Wednesday, 9th August, 2017 5:07pm

Outcry at heron hung after swallowing angling lure


An experienced local angler has hit out at the "sheer carelessness" that caused the excruciating death of a heron from a local waterway. The heron inadvertently hung itself on a tree in Butlersbridge having become distressed after swallowing a lure and almost five metres of line.

The angler who found the bird asked not be named, but is calling on fellow fishing enthusiasts to ensure they don't leave tackle and other equipment behind.
The man was called to help retrieve the lifeless body of the heron from a neighbour's tree. The bird was rearing fledgling chicks in a nest close to the Annalee River flowing through Butlersbridge. 
"It had swallowed the fishing line and tackle," the man told The Anglo-Celt. "There was about five-metres of line to it and it had obviously flown into a tree, where the line wrapped around its neck and it got hung on a branch. It must've been a terrible death."
The angler who fishes and regularly walks the banks of Annalee says he took great joy in seeing the herons nesting nearby. He suspects the dead heron was attempting to find food for its young when swallowing the lure and line, and that two chicks now left behind are being cared for by the remaining parent bird.
"I used to see it every morning on my walks, so it's very sad to see what's happened. What annoys me is the sheer carelessness. It's simply wrong what's happened. As a fisherman you want to see herons on the bank because it's a great sign that you have a thriving waterway. Those herons have been nesting there for years. It's just so bloody careless."

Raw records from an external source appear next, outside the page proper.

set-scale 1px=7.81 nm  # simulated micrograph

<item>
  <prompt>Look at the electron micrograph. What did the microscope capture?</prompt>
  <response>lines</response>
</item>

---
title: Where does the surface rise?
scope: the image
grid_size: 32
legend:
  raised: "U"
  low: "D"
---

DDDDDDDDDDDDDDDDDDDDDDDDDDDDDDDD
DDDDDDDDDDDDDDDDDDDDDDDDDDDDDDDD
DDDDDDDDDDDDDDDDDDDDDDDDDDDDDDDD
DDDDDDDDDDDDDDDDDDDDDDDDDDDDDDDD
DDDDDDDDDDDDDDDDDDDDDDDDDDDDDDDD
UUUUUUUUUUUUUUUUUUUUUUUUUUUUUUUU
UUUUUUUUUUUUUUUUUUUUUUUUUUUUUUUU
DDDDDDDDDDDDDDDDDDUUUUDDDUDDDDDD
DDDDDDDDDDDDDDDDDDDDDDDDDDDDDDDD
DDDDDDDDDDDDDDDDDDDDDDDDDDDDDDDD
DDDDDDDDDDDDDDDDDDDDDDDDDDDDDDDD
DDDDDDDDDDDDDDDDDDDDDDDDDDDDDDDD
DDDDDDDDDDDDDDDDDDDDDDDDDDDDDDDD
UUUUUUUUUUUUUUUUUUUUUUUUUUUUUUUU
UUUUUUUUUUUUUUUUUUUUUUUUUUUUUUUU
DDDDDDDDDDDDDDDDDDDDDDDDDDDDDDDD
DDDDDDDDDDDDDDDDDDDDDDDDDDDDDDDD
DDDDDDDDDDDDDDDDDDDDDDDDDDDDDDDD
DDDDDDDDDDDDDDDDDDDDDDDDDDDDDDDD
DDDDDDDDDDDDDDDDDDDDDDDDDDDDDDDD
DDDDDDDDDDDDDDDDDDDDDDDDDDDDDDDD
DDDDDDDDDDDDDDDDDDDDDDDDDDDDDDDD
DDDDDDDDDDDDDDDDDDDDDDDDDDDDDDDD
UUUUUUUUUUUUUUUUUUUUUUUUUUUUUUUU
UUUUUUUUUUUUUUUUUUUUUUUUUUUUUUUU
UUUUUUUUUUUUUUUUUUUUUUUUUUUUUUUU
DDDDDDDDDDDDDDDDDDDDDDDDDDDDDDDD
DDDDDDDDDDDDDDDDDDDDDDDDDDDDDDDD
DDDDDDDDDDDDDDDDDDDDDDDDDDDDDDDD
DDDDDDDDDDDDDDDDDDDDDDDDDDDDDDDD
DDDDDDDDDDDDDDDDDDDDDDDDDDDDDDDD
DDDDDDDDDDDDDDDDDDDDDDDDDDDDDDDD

Birds such as the heron are protected, and are found in the same wetland habitats during the winter as in the breeding season.
Heather Bothwell of Birdwatch Ireland echoed the calls for more to be done to educate anglers of the dangers of leaving tackle and other equipment lying around banks, but says she isn't surprised to hear of such incidents.
"There are very few birds that aren't protected, so they are protected, totally," Ms Bothwell, who has in the past been sent photographs of other birds and wildlife in similar difficulties, from swans to bats, stated.
"This sort of issue has been going on back to the 1980s, and in effect it is down to inexperience a lot of the time, where anglers faced with a snag will leave the line behind. So the education has to be better. It is down to more experienced anglers to lead the way in that regard," she adds.